Mrunal Manmay Dash

Lord Jagannath, the presiding deity of Srimandir in Puri along with His siblings, Lord Balabhadra and Goddess Subhadra, enjoys a score of services. Snana Yatra or Deva Snana Purnima or Mancha Snana is one of them. 

In fact, this is the first of the 12 major festivals associated with the Trinity. Scriptures say this is the day when Lord Jagannath, Lord Balabhadra and Goddess Subhadra were born. Therefore, this is the birth festival of the Lord.   

When the sun beats down with all its fury in the month of Jyestha, and every living being searches frantically for water to cool down, the Holy Trinity with Lord Sudarshan venture out of the Ratna Singhasana on to the Snana Bedi or Snana Mandap (bathing platform), an elevated platform in the ‘bahara bedha’ of the temple facing east overlooking the Grand Road. The siblings receive the grandest and holiest bath in the universe ever.

There is a big difference between the bath of we mortals and the ‘Snana Yatra’ of Sri Jagannath. While bathing we try to be in seclusion, away from the sight of others. But the revered deities show a different trait. Lord Jagannath, Lord Balabhadra, Goddess Subhadra and Lord Sudarshan enjoy their bath amidst crowds of devotees, out in the open, on the ‘Snana Bedi’.

Held in the full-moon day of the month of Jyestha, this is the first ‘Yatra’ out of the 12 major yatras held in the Srimandir. There is a general belief that anybody who gets a vision of the Lord on this day, he or she will be washed away of all his/her sins. Therefore, it attracts thousands of pilgrims from all over the world. According to Skanda Purana, when King Indradyumna installed the wooden deities he arranged this bathing ceremony.

Lord Jagannath’s Snana Yatra, a heavenly ritual materialised on earth

On the morning of ‘Snana Yatra’, Daitapati servitors take out the four deities from the inner sanctum sanctorum of the temple to ‘Snana Bedi’ in ceremonial ‘pahandi’. On this day the Suaras and Mahasuaras take out a ceremonial procession to fetch 108 pots of water from the golden well (Suna Kua) situated in the temple premises.

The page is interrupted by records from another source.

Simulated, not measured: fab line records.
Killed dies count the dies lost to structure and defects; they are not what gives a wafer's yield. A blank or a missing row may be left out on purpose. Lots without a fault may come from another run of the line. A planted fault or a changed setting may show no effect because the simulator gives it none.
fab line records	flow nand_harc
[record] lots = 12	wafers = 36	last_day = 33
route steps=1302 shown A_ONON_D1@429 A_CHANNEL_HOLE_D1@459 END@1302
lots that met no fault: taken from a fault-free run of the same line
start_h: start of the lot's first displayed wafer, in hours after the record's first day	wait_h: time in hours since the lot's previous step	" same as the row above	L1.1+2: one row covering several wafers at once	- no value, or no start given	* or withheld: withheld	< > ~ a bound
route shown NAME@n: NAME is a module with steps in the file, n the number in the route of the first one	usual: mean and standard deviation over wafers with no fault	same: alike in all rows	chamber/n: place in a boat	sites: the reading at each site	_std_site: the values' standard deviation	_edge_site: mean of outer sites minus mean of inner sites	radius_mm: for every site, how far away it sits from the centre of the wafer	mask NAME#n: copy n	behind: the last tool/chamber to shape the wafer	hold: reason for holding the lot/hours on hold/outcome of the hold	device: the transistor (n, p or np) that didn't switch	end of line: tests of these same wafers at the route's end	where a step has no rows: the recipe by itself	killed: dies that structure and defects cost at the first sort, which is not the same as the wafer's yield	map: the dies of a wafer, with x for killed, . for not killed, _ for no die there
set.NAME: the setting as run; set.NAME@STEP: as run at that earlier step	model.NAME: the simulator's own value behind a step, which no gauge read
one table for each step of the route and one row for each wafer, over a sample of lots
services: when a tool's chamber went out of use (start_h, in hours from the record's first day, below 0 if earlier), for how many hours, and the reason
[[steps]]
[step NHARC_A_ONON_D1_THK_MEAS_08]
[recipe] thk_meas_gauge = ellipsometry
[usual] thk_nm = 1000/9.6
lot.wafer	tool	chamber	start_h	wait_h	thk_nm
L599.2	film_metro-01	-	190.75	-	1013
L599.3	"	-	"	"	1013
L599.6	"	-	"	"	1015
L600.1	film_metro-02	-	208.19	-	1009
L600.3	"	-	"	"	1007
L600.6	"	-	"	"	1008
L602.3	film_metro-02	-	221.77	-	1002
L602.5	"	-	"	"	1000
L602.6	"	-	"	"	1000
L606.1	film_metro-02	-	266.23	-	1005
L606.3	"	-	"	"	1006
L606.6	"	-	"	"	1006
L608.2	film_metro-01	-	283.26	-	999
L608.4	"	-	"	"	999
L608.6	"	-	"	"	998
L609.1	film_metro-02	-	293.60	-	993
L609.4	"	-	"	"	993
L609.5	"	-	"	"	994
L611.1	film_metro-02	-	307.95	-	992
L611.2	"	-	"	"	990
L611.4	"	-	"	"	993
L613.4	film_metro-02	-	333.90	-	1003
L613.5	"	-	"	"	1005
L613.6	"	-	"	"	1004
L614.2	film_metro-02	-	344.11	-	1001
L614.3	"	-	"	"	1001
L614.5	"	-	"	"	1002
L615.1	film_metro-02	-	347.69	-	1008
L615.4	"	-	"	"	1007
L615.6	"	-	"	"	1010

All the servitors cover their mouths with pieces of cloth during the entire process so as not to contaminate the water even with their breath.

Out of the 108 pots, 35 pots of water are poured over Lord Jagannath. Lord Balabhadra bathes with 33 pots of water, while 22 pots of water are emptied on Goddess Subhadra and Lord Sudarshan is bathed with 18 pots of water.

The Snana Bedi gets decorated with traditional paintings of trees and gardens, flags and tableaus. The deities are profusely decorated with flowers. All kinds of perfumes such as Dhupa (incense), Aguru (oil), among others are then offered. As the ‘Pahandi’ of the deities takes place to the accompaniment of music and beating of various indigenous drums, thousands of devotees jostle and crave for a look at the deities in procession.

The priests purify the water with haladi (turmeric), java (whole rice), sandalwood paste (Chandan), flowers and perfumes. The rituals are accompanied by chanting of Vedic mantras by the priests, kirtana and blowing of conch shells.

Lord Jagannath’s Snana Yatra, a heavenly ritual materialised on earth

With so much of water poured on their earthly forms, the deities get discoloured. Pertinent to mention here that the colours used to paint the idols are all natural colours with minerals and not modern oil paints. The god of the devotees (Bhakta ra Bhagwan), as Lord Jagannath is fondly called, cannot appear discoloured for his devotees, so he dons the Hati Besha (elephantine attire) before going into ‘Anasara Ghara’ (quarantine room).

After the Snana Yatra, the deities develop fever and are kept away from public view (Isolation) for 15 days and during all these days the daily rites of the temple remain suspended before the three deities appear again on the Netrotsav, a day before Rath Yatra.

The festivals and rituals which are held in a bigger and elaborate scale in Srimandir are also held simultaneously in all other Jagannath shrines though in modest scales. Likewise, the Snana Jatra is held in many other temples of Odisha, and now all over the world.